Israel is prepared to let ships deliver aid to the war-ravaged Gaza Strip “immediately” as part of a proposed sea corridor from Cyprus, the Israeli foreign minister said on Sunday, naming four European countries as potential participants.

Under the arrangement first suggested by Nicosia in November, cargo would undergo security inspection in the Cypriot port of Larnaca before being ferried to the Gaza coast, 370 km (230 miles) away, rather than through neighbouring Egypt or Israel.

If the plan goes ahead, it would mark the first easing of an Israeli naval blockade imposed on Gaza in 2007 after militant Hamas Islamists seized control of the Palestinian enclave.

Israel has described the corridor as a means of ending its civilian ties to Gaza, where it has been waging an 12-week-old offensive in retaliation for a cross-border killing and kidnapping spree by Hamas gunmen.

With hundreds of thousands of Palestinian civilians displaced, the idea may also go some way toward meeting a U.N. Security Council resolution of Dec. 22 calling for expanded humanitarian relief mechanisms.

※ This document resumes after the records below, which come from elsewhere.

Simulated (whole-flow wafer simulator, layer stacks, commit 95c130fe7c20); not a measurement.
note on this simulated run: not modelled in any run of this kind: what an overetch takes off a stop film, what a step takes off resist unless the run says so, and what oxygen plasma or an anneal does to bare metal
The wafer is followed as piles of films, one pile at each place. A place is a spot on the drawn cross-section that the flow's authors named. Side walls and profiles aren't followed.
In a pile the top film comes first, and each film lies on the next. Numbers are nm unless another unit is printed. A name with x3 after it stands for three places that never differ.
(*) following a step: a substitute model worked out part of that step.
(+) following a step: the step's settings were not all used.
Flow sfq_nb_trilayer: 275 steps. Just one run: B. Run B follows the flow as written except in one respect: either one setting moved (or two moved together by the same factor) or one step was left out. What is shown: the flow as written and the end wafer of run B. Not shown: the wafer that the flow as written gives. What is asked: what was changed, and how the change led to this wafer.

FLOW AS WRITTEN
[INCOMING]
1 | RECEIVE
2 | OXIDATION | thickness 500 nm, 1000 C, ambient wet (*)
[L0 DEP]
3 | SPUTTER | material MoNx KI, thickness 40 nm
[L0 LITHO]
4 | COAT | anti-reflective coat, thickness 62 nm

“It can start immediately,” Foreign Minister Eli Cohen told Tel Aviv radio station 103 FM when asked about the Mediterranean corridor.

He said Britain, France, Greece and the Netherlands were among countries with vessels able to land directly on the shores of Gaza, which lacks a deep-water port. He appeared to suggest he expected them to do that rather than offload aid in Israel.

“They requested of us that the equipment come via (the Israeli port of) Ashdod. The answer is no. It won’t come via Ashdod. It won’t come via Israel. We want disengagement, with security control. That’s the goal of this process,” Cohen said.

There was no immediate response from London, Paris, Athens or Amsterdam.

Britain and Greece have previously expressed support for the Cypriot initiative, with Britain offering shallow-bottomed vessels to approach the Gaza coast, a senior Cypriot official told Reuters.

Greek Prime Minister Kyriakos Mitsotakis has also backed the Cypriot plan, which would involve Israeli security agents taking part in the Larnaca inspections.

“As of now there is a maritime blockade, and if such an (aid) ship comes from Larnaca, it will be with our approval,” Cohen said. “It will of course be a secured corridor, as we have no intention of endangering a British or French ship coming in coordination with us.”

Several European and Arab donor countries have been sending aid to Gaza through the nearby Egyptian coastal town of Al Arish. Israel has been involved in monitoring those shipments, in what some humanitarian relief agencies say creates lags.

Cairo tracks traffic across its Gaza border and has ruled out any influx of Palestinian refugees. On Saturday, Israel signalled it would seize control of the Gaza-Egypt border zone as part of its efforts to demilitarise the enclave.